Approaches to extended non-quadratic stability and stabilization conditions for discrete-time Takagi–Sugeno fuzzy systems

Abstract

This paper provides simple and effective linear matrix inequality (LMI) characterizations for the stability and stabilization conditions of discrete-time Takagi–Sugeno (T–S) fuzzy systems. To do this, more general classes of non-parallel distributed compensation (non-PDC) control laws and non-quadratic Lyapunov functions are presented. Unlike the conventional non-quadratic approaches using only current-time normalized fuzzy weighting functions, we consider not only the current-time fuzzy weighting functions but also the $l$-step-past ($l⩾0$) and one-step-ahead ones when constructing the control laws and Lyapunov functions. Consequently, by introducing additional decision variables, it can be shown that the proposed conditions include the existing ones found in the literature as particular cases. Examples are given to demonstrate the effectiveness of the approaches.

Introduction

In recent years, growing attention has been paid to the study of stability and stabilization of Takagi–Sugeno (T–S) fuzzy systems (Ding, 2009, Fang et al., 2006, Liu and Zhang, 2003, Sala and Ariño, 2007). A popular approach to solving this problem is the Lyapunov direct method. However, it is well known that the use of a common quadratic Lyapunov function often leads to overly conservative results. For this reason, different techniques based on piecewise Lyapunov functions (Johansson, Rantzer, & Årzén, 1999), non-quadratic Lyapunov functions (Ding and Huang, 2008, Ding et al., 2006, Guerra and Vermeiren, 2004, Mozelli et al., 2009, Tanaka et al., 2003), and the $\kappa$-samples variation approach (Guerra et al., 2009, Kruszewski et al., 2008) appeared in order to provide less conservative results. Not only these, but similar concepts were proposed for robust stability of uncertain linear systems in polytopic domains (Chesi et al., 2003, Chesi et al., 2007, Daafouz and Bernussou, 2001, de Oliveira et al., 1999, de Oliveira et al., 2002, Ebihara et al., 2005, Oliveira and Peres, 2006) as well.
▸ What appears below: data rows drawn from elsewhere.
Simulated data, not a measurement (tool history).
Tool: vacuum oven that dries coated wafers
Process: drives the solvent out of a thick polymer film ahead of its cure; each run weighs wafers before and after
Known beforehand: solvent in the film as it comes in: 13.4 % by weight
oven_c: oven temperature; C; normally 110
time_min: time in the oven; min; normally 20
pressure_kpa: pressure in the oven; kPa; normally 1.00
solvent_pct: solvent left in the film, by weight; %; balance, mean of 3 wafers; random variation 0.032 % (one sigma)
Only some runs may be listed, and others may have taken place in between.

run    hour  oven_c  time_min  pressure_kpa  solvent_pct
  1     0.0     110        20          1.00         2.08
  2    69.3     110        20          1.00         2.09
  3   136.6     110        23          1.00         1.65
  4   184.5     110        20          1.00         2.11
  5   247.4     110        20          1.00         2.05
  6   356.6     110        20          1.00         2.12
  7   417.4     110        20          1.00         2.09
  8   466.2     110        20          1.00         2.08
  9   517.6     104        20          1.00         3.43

Especially, Guerra and Vermeiren (2004) introduced non-parallel distributed compensation (non-PDC) control laws along with non-quadratic Lyapunov functions and proved that the non-quadratic approaches always include the common quadratic one as a special case. Also, the conservativeness was further reduced in Ding and Huang (2008) and Ding et al. (2006) by introducing an extended non-quadratic Lyapunov function. Although the non-quadratic approaches cover a wider class of systems than the common quadratic one, the conservativeness still remains. This is because the current Lyapunov function $V\left(x\left(k\right)\right)$ and the one-step-ahead one $V\left(x(k+1)\right)$ in the Lyapunov inequality do not share the same fuzzy weighting functions, and this fact is a strong restriction when using the convex-sum property for proving the Lyapunov inequality.

Bearing this in mind, we propose new stability and stabilization conditions for discrete-time T–S fuzzy systems in linear matrix inequalities (LMIs) format. To this end, an extended non-PDC control law and more general non-quadratic Lyapunov functions which incorporate $l$-step-past ($l⩾0$) and one-step-ahead fuzzy weighting functions are proposed. In the Lyapunov inequality, $V\left(x\left(k\right)\right)$ and $V\left(x(k+1)\right)$ partially share the weighting functions with each other and are blended together. The extended structures of the Lyapunov functions and control law provide new decision variables for the LMI problems, and consequently, it is shown that the results of this paper include the existing ones as particular cases. Examples are given to numerically verify improvements over some existing results.

Notations: An asterisk $(\ast )$ inside a matrix represents the transpose of its symmetric term; ${\mathcal{I}}_r≔\{1,2,\dots ,r\}$; ${\mathbb{N}}^{\ast }$ denotes the set of positive integer;

$${\left[X_{i,j}\right]}_{r\times r}≔\left[\begin{array}{ccc}\hfill X_{1,1}\hfill & \hfill \cdots \hfill & \hfill X_{1,r}\hfill \\ \hfill ⋮\hfill & \hfill \ddots \hfill & \hfill ⋮\hfill \\ \hfill X_{r,1}\hfill & \hfill \cdots \hfill & \hfill X_{r,r}\hfill \end{array}\right]\text{;}$$$$X_{z(k+l_0)z(k+l_1)\cdots z(k+l_{N-1})}≔\sum _{i_0=1}^r\sum _{i_1=1}^r\cdots \sum _{i_{N-1}=1}^r{h}_{i_0}\left(z(k+l_0)\right)h_{i_1}\left(z(k+l_1)\right)\cdots \times h_{i_{N-1}}\left(z(k+l_{N-1})\right)X_{i_0,i_1,\dots ,i_{N-1}}\text{,}$$

where $l_0,l_1,\dots ,l_{N-1}$ are any integers and $N\in {\mathbb{N}}^{\ast }$.